Information overload. They call it “drinking from the fire hose”. That’s the perfect analogy for my life right now, and maybe yours as well. So much information coming through so quickly I waffle between the anxiety that I’ll miss something important and the thrill of discovering one more excellent blog that I want to follow but don’t really have time to read.
Meanwhile the stacks of paper waiting for attention in my office and at home continue to grow. Whoever said the information age would be paperless made a serious miscalculation.
I’m not sure there is a “cure” for information overload. And, even if there were, I would not sign on. I think of information overload as more of a chronic condition that I have to learn to manage. The truth is, I like having information within easy reach. I find myself caring about issues that I didn’t even know existed four years ago. I certainly know more about the world’s geography and political issues. Social media helps me be a better friend because I can stay in touch more often and more easily than ever before. And I am a better consumer, citizen and educator because of the information available to me. So, what’s the downside?
I am searching for ways to find the right balance between what it would be nice to know and what I need to know now? Below are some strategies I’ll be trying out in 2012. If you find yourself in a similar situation, I would welcome your feedback on how you control the flow of information.
- Finding time everyday when I can “unplug” and be completely in the moment. I’m shooting for an hour but my minimum is 30 minutes.
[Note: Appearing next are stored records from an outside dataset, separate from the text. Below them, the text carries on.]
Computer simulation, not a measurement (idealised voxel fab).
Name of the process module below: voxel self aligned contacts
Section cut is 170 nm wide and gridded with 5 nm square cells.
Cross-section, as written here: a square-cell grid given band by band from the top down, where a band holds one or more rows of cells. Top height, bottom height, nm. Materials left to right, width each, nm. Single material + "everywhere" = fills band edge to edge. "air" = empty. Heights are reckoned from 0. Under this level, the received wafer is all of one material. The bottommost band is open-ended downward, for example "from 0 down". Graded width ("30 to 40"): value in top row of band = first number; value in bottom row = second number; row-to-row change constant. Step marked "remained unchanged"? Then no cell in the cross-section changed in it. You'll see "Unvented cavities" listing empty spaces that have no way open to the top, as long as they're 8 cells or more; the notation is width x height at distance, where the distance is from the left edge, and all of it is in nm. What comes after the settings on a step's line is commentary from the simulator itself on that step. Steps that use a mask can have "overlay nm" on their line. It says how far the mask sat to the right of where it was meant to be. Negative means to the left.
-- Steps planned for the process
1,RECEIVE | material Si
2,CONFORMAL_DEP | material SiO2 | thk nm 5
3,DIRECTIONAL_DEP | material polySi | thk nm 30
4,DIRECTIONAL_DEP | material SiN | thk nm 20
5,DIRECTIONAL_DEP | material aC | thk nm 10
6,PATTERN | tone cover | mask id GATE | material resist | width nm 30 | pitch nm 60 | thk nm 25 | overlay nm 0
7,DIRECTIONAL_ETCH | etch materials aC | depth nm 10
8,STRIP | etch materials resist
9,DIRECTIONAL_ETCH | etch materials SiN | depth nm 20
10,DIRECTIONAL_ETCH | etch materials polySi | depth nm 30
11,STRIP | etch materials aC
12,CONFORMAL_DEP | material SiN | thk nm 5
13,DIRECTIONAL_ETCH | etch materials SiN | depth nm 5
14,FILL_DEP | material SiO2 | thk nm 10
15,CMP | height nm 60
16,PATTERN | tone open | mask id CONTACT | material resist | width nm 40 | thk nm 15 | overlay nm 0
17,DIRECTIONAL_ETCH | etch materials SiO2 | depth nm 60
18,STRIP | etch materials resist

- Learning to focus on quality over quantity. I’m looking for the very best information I can get. I will embrace my trusted resources and let them do the curation for me and, in return. I will curate information for others. No one needs to know everything about every thing!
- I will place more emphasis on intentional activity. Rather than trying to do many things at once I will practice deeper concentration and see if I can complete a task before being swept away to something else.